My last post, about essay writing skills and my lack of said skill. This post is about French-ing skills and my lack of this said skill.
In Missouri, it is optional to start a high school foreign language in middle school, therefore I opted to take that path. This meant that over 7th and 8th grade, I took what was equal to one year of high school French. By the time I reached freshman year, I was in French II. That means Junior year, I should be in French IV, yeah?
Plot twist: This summer, we moved unexpectedly. The day we registered for school, I arrived in Frisco after waking up at 7 am and driving four hours in order to make it in time for our registration appointment. Lets just say that I was feeling a bit out of sorts. Filling out all those enrollment forms absolutely fried my brain, and by the time I was actually supposed to tell the counselor what classes I wanted, I was just DONE.
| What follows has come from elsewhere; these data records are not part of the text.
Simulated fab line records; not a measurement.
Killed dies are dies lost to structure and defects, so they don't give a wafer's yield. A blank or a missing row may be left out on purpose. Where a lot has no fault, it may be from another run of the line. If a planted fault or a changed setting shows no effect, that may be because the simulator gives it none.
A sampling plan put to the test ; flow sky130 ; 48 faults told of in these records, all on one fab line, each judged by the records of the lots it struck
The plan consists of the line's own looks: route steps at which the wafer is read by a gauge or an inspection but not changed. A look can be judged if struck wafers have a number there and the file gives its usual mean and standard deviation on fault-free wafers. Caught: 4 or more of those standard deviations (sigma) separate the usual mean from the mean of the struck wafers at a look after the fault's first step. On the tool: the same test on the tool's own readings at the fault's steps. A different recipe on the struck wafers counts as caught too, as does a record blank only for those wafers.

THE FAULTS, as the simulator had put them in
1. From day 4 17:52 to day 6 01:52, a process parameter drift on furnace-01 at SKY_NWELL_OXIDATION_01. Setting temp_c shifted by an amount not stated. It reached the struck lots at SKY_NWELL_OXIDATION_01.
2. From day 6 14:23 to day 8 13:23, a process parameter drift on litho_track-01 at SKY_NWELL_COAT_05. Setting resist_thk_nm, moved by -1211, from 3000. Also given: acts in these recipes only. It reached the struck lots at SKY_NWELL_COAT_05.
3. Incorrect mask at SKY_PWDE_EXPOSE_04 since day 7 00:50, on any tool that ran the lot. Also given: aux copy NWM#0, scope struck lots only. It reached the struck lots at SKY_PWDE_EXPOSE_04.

After filling out a sheet where I wrote down what classes I'd like to take, I was told that one of the classes did not exist, two weren't required, and there were actually 2 other classes I should have taken before junior year. By the end of the discussion, I was thoroughly confused. I just agreed to anything and everything the counselor said with reckless abandon.
When it came time to decide on what level of French I should take, I decided I'd go out on a limb and take the AP level- French IV, because it was logical for me to take the next level of French. (It was definitely NOT a desire to seem super smart because I've got Asian standards to live up to ...)
The catch: In Missouri, the AP level French isn't until French V, so technically I needed another year of French to be at the AP level.
On the first day of school, I showed up in the class, and the teacher began spewing a slew of fluent French. The whole class nodded and acted on her instruction. I, on the other hand, realized I had made a GRAVE mistake. How on earth could I ever have possibly thought I could survive in a class full of smart people (three of which I was sure was fluent already anyway). I understood two statements the teacher made that day : Bonjour when I walked in and Au Revoir when I walked out.
I went home feeling rather dejected, but decided to persist with the class anyways. I am supposedly a respectable Asian who DOES NOT GIVE UP on any account! I muddled through a semester of the class and miraculously ended up with an "A" in the class by winter break.
Now standing on the other side of the New Year, the AP exam is hurtling towards me with the speed and force of stampeding cows. After several practice speaking exercises, reading and multiple choice exercises, and essays, I'm realizing that maybe I should have NOT taken AP French IV. Someone rescue me because this French IV life isn't working for me.